Axially spaced restricted damper

Abstract

A bearing assembly comprises a housing that includes a first housing surface and a second housing surface. The first and second housing surfaces are substantially axially parallel with respect to a rotor centerline. The bearing assembly also comprises a damped outer race that includes a first outer race surface radially adjacent to and opposing the first housing surface which is located radially interior to the first outer race surface. A second outer race surface is radially adjacent to and opposing the second housing surface which is located radially exterior to the second outer race surface. The housing comprises an oil passage that is configured to provide oil from an outlet to a first space between the first outer race surface and the first housing surface, and configured to provide oil to a second space radially between the second outer race surface and the second housing surface.

Claims

1. A bearing assembly, comprising: a bearing housing comprising a first bearing housing surface and a second bearing housing surface where the first and second bearing housing surfaces are substantially axially parallel with respect to a rotor centerline; a damped outer race, comprising a first outer race surface radially adjacent to and opposing the first bearing housing surface which is located radially interior to the first outer race surface; a first piston ring groove in the first outer race surface, where the first piston ring groove comprises a first piston ring that seals between the first bearing housing surface and the first outer race surface; a second outer race surface radially adjacent to and opposing the second bearing housing surface which is located radially exterior to the second outer race surface; and a second piston ring groove in the second outer race surface, where the second piston ring groove comprises a second piston ring that seals between the second bearing housing surface and the second outer race surface; where the bearing housing comprises an oil passage that is configured to provide oil from an outlet to a first space of axial length L.sub.1 radially between the first outer race surface and the first bearing housing surface, and configured to provide oil to a second space of axially length L.sub.2 radially between the second outer race surface and the second bearing housing surface.
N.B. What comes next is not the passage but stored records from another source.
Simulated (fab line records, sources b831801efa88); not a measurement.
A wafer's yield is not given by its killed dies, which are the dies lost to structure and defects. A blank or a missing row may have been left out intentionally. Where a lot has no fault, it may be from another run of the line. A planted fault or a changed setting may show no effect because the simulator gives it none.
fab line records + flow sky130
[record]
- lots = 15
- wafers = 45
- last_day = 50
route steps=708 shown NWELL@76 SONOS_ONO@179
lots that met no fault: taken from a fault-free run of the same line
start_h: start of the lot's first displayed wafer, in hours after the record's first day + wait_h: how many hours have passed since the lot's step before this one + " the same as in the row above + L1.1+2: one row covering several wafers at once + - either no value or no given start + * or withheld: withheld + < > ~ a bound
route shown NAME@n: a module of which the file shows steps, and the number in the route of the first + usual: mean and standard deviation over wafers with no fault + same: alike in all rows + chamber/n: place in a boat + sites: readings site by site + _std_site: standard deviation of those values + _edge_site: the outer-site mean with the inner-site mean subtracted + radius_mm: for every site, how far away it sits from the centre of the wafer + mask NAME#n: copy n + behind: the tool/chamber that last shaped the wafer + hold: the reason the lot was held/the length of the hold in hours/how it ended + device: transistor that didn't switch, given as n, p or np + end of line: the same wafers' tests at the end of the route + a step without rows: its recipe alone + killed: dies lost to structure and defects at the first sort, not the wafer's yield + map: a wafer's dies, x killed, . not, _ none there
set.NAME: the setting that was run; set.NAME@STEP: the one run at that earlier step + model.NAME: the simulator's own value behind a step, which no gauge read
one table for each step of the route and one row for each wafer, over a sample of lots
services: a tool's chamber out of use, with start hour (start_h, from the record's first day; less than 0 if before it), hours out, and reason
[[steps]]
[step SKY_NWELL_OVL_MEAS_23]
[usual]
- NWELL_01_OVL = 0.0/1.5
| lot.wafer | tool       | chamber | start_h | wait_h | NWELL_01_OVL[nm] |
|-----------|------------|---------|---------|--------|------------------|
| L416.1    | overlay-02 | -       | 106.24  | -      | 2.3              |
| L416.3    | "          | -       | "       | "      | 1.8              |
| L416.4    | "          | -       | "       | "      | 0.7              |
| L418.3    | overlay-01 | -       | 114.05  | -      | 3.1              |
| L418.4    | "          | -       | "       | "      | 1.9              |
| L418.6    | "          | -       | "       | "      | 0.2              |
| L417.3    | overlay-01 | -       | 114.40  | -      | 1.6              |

2. The bearing assembly of claim 1, where the damped outer race is held axially adjacent to the bearing housing by a retainer ring.

3. The bearing assembly of claim 1, where the first piston seal is axially offset from the second piston seal.

4. The bearing assembly of claim 1, where the first piston seal is axially aligned with the second piston seal.

5. The bearing assembly of claim 1, where the oil passage extends in a substantially axial direction with respect to the rotor centerline to provide oil to a third space that connects the first space and the second space.

6. An assembly, comprising: a bearing housing comprising a first bearing housing surface and a second bearing housing surface where the first and second bearing housing surfaces are substantially parallel with respect to a rotor centerline; a damped outer race comprising a first outer race surface radially adjacent to and opposing the first bearing housing surface which is located radially interior to the first outer race surface; a first piston ring groove in the first outer race surface, where the first piston ring groove comprises a first piston ring that seals between the first bearing housing surface and the first outer race surface; a second outer race surface radially adjacent to and opposing the second bearing housing surface which is located radially exterior to the second outer race surface; a second piston ring groove in the second outer race surface, where the second piston ring groove comprises a second piston ring that seals between the second bearing housing surface and the second outer race surface; and a bearing radially interior to the damped outer race; where the bearing housing comprises a fluid passage configured to provide a fluid film to a first space radially between the first outer race surface and the first bearing housing surface, and configured to provide the fluid film to a second space radially between the second outer race surface and the second bearing housing surface to damp radial motion of the bearing.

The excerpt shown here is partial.